FAR, helping me understand supersonic drag

[AeroGav]

I have no training in aerodynamics but have been a plane spotter for many years, so now may be a good time to polish up my understanding of the concepts.

I am aware of four main types of airframe drag

1) parasite drag - same as your car gets. Pretty simple and i think i understand this correctly enough. Mainly an issue when going fast at low level.

2) lift induced drag - related to angle of attack. Again, pretty simple and think i have this one down. Mainly an issue when flying very slow or very high in level flight, or pulling hard g's in other conditions.

3) transonic drag/area rule. Not sure what the correct name is. My understanding is this is most important when travelling close to mach 1 - but fades either side of it. Correct, partially correct, wildly wrong? The F106 delta dart is an early example - first prototypes couldn't break through the sound barrier, till they "area ruled " the fuselage - ie. make it fatter ahead of the wing and then pinch in at the wing root. This "coke bottle" fuselage enabled the airplane to get supersonic.

4) Bow Shock. OK, TBH I thought the proper name for this was "wave drag", but looking at FAR, it appears that "wave drag" is more what i understood 3) to be. This is probably total quackery but this is what my understanding of it was -

At supersonic speeds, a shockwave forms at the nose cone of the aircraft, so supersonic designs try to keep the rest of the aircraft within this "bow wave" to avoid creating additional "bow shocks" from bits sticking out beyond. To avoid this you can

a) use shorter span wings, like F-104 starfighter, and a long long nose
b) larger sweep angles eg. English Electric lightning
c) use a long nose and short heavy tail, mount the wings as far back as possible. eg. most 4th gen fighters (su-27, F-15 etc)

The problem with c) is that it gives the tailplane a very short movement arm, so a large downforce is needed to pitch up. A lot of drag is needed to create that downforce, and that downforce is also subtracted from the lift produced by the wings, which is why a lot of Gen 4.5 aircraft now have canards, since air combat seems to be moving back to higher altitudes again. Canards have their drawbacks ofc, namely wings less efficient since not operating in clean air, generating negative lift to push the nose down when flying level in high dynamic pressure regimes, but again not what these 4.5 aircraft are optimised for.
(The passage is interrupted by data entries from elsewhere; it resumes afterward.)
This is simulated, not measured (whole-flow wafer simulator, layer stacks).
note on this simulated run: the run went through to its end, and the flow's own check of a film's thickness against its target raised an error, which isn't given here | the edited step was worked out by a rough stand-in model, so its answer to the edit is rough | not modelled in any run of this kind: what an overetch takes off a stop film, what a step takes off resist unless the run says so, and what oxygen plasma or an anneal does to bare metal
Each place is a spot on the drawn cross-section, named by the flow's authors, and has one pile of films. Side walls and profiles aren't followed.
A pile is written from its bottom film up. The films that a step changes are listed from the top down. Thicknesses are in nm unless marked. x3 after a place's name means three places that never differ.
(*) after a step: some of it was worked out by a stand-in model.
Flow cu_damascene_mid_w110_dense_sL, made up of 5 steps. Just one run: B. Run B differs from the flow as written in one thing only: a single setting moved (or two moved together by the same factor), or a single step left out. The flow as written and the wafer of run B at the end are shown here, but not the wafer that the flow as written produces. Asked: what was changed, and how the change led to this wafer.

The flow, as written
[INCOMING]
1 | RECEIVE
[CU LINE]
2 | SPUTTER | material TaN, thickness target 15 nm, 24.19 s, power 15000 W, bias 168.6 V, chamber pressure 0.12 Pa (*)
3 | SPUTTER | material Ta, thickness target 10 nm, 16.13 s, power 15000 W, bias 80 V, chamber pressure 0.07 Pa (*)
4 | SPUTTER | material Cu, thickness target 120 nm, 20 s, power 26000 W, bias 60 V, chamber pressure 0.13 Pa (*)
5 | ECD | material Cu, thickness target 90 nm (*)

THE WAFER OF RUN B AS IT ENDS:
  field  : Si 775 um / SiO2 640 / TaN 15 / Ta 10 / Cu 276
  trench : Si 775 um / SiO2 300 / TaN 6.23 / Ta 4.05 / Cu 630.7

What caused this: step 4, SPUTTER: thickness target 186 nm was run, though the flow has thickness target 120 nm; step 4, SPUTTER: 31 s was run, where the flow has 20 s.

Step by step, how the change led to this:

So, is this "Bow Shock" a thing at all, or did i just make it up to explain why high speed aircraft seem to have swept wings, shorter spans or wings placed quite far back along the fuselage? If it is a thing, is it modelled by FAR, or any other mod?

[wizzlebippi]

Wave drag is due to shockwave formation, transonic or supersonic, anywhere on the aircraft. A bow shock or shock cone is just the shock wave produced by the nose of a supersonic aircraft. A bow shock is a source of drag, but is not the entire source of wave drag. The main picture in this article should help.

[url]http://phys.org/news/2015-08-schlieren-images-reveal-supersonic.html[/url]

Anywhere you see a dark line in the schlieren photo is a compression wave and the lighter lines are expansion waves. Edited November 16, 2015 by wizzlebippi

[AeroGav]

[quote name='wizzlebippi']Wave drag is due to shockwave formation, transonic or supersonic, anywhere on the aircraft. A bow shock or shock cone is just the shock wave produced by the nose of a supersonic aircraft. A bow shock is a source of drag, but is not the entire source of wave drag. The main picture in this article should help.

[URL]http://phys.org/news/2015-08-schlieren-images-reveal-supersonic.html[/URL]

Anywhere you see a dark line in the schlieren photo is a compression wave and the lighter lines are expansion waves.[/QUOTE]

Thanks for the reply, good to talk to someone who knows about these things.

So, are intersecting shock waves bad, and avoided, like i assumed? Let's say that aircraft is travelling faster and higher and the shock cone off the nose was coming back at a steeper angle, the wings were longer, further forward and less swept, and the wing tips were hitting the bow wave. Would that cause much extra drag, even if those wings were razor thin like on an F104?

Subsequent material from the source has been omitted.